Lately I have seen many resumes that have no key achievements listed whatsoever. However, this is a very important part on your resume and regardless of what position you have held for the past few years every position produces a wave of opportunities to let your human capital shine. Here are a few tips on how to identify and use them correctly on your CV/Resume.

 

Differentiate between duties and accomplishments

Sit down and do some brainstorming about what you have done in the past 12 months and especially what you have achieved during that time. This can be a bit of a difficult task and a lot of people struggle about this part. Try listing your duties first, you can use the PD that you received when accepting the position. Then think about what you have achieved during that time, such as you may have completed a project on time and below budget or the likes. It is important to not confuse duties with accomplishments.

As an example, your duty as a Marketing expert is to market a product and to research and analyse marketing trends. Your accomplishments, however, included boosting product sale by 20%, amplifying social media engagement by 10% and receiving an internal award for best marketing campaign launched.

 

Quantify achievements

It is all about numbers and statistics these days. The best way to make a point of how much of an asset you were to the previous companies is by using numbers and figures and back yourself up by using them like the example used above.

 

Be selective about achievements

Once you have written down a list of all your achievements, you then need to narrow them down to the position that you’re applying for rather than adding them all. Consider the results you delivered and the value you added.

There is really nothing more meaningless as to list down reward after reward. What does it mean? You need to translate them into benefits for the company. The key to a list of successes is to determine how YOU added value and how it helped the company to achieve their goals (and yours).

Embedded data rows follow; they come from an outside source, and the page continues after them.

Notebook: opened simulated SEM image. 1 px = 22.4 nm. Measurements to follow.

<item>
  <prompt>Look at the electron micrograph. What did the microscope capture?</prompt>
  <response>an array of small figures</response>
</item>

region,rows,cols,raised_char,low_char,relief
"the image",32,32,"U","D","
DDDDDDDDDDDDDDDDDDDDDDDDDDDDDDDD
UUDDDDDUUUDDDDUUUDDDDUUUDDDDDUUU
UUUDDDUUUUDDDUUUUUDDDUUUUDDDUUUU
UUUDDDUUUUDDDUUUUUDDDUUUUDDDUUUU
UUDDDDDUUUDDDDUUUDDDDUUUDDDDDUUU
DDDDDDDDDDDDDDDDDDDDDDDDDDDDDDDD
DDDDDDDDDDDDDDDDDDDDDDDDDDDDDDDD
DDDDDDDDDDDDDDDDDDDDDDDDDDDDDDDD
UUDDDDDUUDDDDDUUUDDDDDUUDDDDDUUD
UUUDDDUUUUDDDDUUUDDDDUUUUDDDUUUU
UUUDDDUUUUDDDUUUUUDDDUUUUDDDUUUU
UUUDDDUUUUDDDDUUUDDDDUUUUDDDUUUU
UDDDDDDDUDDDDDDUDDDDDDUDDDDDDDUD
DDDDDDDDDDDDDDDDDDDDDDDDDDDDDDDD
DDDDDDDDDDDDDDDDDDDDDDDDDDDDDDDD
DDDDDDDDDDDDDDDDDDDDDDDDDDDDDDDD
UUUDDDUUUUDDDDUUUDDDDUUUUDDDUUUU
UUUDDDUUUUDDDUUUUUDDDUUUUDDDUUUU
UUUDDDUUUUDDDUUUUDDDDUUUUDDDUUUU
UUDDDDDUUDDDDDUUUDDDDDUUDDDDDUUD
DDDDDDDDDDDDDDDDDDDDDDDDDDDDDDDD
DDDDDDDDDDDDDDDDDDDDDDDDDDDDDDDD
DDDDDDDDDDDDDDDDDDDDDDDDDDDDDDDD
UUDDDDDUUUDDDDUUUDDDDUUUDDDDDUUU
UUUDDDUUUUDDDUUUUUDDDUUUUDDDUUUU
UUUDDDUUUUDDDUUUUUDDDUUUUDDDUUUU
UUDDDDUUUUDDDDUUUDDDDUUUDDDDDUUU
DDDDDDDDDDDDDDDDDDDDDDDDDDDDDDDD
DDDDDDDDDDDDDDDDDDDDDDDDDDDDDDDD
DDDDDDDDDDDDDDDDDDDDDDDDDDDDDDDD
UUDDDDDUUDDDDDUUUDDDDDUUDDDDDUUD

The achievements you list should be in line of what your future employer wants. To determine this requires you to peruse the PD/advertisement of the role you are applying for including the corporate website and learn what the firm values the most and what it expects from its staff.

 

Format of achievements

List achievements according to priority and importance for the role you are applying for and don’t lie or exaggerate about any achievements as it will come out eventually and nothing would be more embarrassing as to get caught up on this.

Keep it short! Employers don’t want to read your autobiography. Again, only list the most important and relevant key achievements on your resume. Remember, therefore it is called “key” achievement and not just “achievements”.